Project

Profile

Help

Issue #1843

Pulp publishes invalid PULP_DISTRIBUTION.xml metadata

Added by jcline@redhat.com almost 4 years ago. Updated 9 months ago.

Status:
CLOSED - CURRENTRELEASE
Priority:
High
Category:
-
Sprint/Milestone:
-
Start date:
Due date:
Severity:
3. High
Version:
2.8.0
Platform Release:
2.8.3
Blocks Release:
OS:
Backwards Incompatible:
No
Triaged:
Yes
Groomed:
No
Sprint Candidate:
No
Tags:
Pulp 2
QA Contact:
Complexity:
Smash Test:
Verified:
Yes
Verification Required:
No
Sprint:
Sprint 1

Description

If a repository contains a PULP_DISTRIBUTION.xml metadata file, it is possible for Pulp to re-publish it with invalid data. This causes a second Pulp server syncing from the first to fail. Specifically, files are referenced in the PULP_DISTRIBUTION.xml file that do no exist in the version published by Pulp0 (but do exist upstream).

For example, the RHEL62 kickstart repository contains a PULP_DISTRIBUTION.xml file that references `repodata/productid`. During sync this is downloaded along with the XML file, but when the repository is published, it is explicitly skipped.

Ultimately, this occurs because Pulp blindly syncs and publishes this PULP_DISTRIBUTION.xml file1 while filtering content retrieved using it.

To fix this, we should be generating/altering the PULP_DISTRIBUTION.xml file we publish to ensure we don't create invalid metadata. However, a bigger question is whether or not filtering content0 is even appropriate. I suspect it is not. This issue is not meant to address that problem, though.

[0] https://github.com/pulp/pulp_rpm/blob/pulp-rpm-2.8.2-1/plugins/pulp_rpm/plugins/distributors/yum/publish.py#L796-L797
[1] https://github.com/pulp/pulp_rpm/blob/pulp-rpm-2.8.2-1/plugins/pulp_rpm/plugins/importers/yum/parse/treeinfo.py#L437-L441
[2] https://cdn.redhat.com/content/dist/rhel/server/6/6Server/x86_64/kickstart/

Associated revisions

Revision 9f97669b View on GitHub
Added by Jeremy Cline almost 4 years ago

Regenerate PULP_DISTRIBUTION.xml on publish if necessary

The PULP_DISTRIBUTION.xml file used to be saved from an upstream
repository and republished without modification. This is problematic
because files referenced by that file are filtered out during a publish.
This commit is a short-term work-around to that problematic workflow.
Without it, Pulp (or anything else using PULP_DISTRIBUTION.xml) will
attempt to download files that don't exist in the published repository.

fixes #1843

History

#1 Updated by mmccune@redhat.com almost 4 years ago

  • Severity changed from 2. Medium to 3. High
  • Version set to 2.8.0

this is fairly severe in that it breaks a good porting of RHEL provisioning. moved to High severity

#2 Updated by jcline@redhat.com almost 4 years ago

  • Description updated (diff)

#3 Updated by jcline@redhat.com almost 4 years ago

  • Subject changed from Pulp-to-pulp distribution syncing is almost certainly broken in some cases to Pulp publishes invalid PULP_DISTRIBUTION.xml metadata
  • Description updated (diff)
  • Status changed from NEW to ASSIGNED
  • Assignee set to jcline@redhat.com

I've re-written the issue to narrow the focus, since the original was very broad. There are already several known issues with distributions (issue #1768 which was only a very short-term fix and doesn't address the incorrect modeling and #1769 which describes content we fail to mirror).
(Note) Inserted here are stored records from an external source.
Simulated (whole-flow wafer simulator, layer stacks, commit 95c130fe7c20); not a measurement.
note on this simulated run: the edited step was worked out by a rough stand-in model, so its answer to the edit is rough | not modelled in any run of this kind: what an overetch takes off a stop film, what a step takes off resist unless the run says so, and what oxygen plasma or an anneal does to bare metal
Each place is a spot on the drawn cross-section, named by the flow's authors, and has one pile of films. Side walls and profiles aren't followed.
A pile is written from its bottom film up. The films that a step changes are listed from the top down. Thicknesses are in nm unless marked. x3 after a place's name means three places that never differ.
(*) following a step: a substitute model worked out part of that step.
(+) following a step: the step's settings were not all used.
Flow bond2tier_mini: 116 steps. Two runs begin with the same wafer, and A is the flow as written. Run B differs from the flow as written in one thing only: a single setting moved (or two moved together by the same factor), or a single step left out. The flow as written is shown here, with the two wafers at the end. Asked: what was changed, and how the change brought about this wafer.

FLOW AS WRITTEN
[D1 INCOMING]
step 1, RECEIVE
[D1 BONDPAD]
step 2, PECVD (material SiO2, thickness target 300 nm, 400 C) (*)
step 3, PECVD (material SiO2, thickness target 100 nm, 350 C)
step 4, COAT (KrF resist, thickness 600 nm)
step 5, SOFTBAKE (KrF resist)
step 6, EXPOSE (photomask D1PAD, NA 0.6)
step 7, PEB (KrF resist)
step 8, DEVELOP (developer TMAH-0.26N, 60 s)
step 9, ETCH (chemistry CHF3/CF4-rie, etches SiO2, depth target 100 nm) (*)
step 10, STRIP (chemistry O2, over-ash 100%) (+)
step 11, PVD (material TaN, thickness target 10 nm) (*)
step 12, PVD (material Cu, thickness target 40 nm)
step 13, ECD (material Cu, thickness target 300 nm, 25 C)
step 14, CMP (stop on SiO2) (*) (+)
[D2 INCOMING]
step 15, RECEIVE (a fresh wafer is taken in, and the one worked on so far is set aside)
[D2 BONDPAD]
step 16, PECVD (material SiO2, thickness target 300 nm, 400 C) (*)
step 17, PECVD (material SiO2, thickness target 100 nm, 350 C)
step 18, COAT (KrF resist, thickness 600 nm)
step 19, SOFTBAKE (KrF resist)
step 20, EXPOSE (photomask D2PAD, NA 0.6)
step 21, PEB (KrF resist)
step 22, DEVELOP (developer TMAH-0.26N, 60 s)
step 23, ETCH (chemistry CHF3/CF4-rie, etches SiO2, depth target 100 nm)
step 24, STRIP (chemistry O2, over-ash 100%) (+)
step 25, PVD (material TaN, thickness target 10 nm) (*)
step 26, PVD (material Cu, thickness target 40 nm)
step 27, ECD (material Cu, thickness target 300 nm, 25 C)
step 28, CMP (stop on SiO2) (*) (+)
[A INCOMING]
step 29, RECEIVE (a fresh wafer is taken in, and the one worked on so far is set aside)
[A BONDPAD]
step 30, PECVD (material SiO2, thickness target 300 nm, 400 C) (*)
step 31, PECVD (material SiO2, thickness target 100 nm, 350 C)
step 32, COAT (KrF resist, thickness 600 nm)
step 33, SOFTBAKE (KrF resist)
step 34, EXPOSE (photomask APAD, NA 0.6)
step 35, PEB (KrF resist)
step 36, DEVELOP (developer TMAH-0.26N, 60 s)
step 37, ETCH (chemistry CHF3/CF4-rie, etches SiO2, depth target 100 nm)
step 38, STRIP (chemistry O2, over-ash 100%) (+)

I intend to ensure Pulp doesn't publish metadata that references files that doesn't exist. However, it may be that it won't reference files that need to exist. I don't know what is using (or not using) `repodata/productid` and I find it troubling that we don't mirror upstream, but I don't think I should to tackle all the problems we have as part of this issue.

#4 Updated by mhrivnak almost 4 years ago

A simple work-around that would improve, but not fix the situation, would be to do the same filtering during sync that we do during publish. Then at least pulp deployments with that change would happily ignore the same files that publish ignores.

As you point out, a better option is to modify the XML at publish time to filter out any files that don't actually get published. This would be more effort, but is still very doable.

And of course the best option would require figuring out why exactly pulp ignores those files, document that somewhere (at least in the code if not elsewhere), and determine if skipping those files is in fact appropriate.

To unblock katello, perhaps a combination of the first two would be valuable. You could probably make a PR for the first work-around very quickly, and then follow with the second option shortly thereafter. That would buy us time to further investigate why pulp is doing this at all. What do you think of that?

#5 Updated by mhrivnak almost 4 years ago

  • Priority changed from Normal to High
  • Sprint/Milestone set to 19
  • Platform Release set to 2.8.3

#6 Updated by mhrivnak almost 4 years ago

  • Triaged changed from No to Yes

#7 Updated by jcline@redhat.com almost 4 years ago

  • Status changed from ASSIGNED to POST

https://github.com/pulp/pulp_rpm/pull/846

Note that the first suggested work-around in note 4 isn't possible because it would break lazy syncs.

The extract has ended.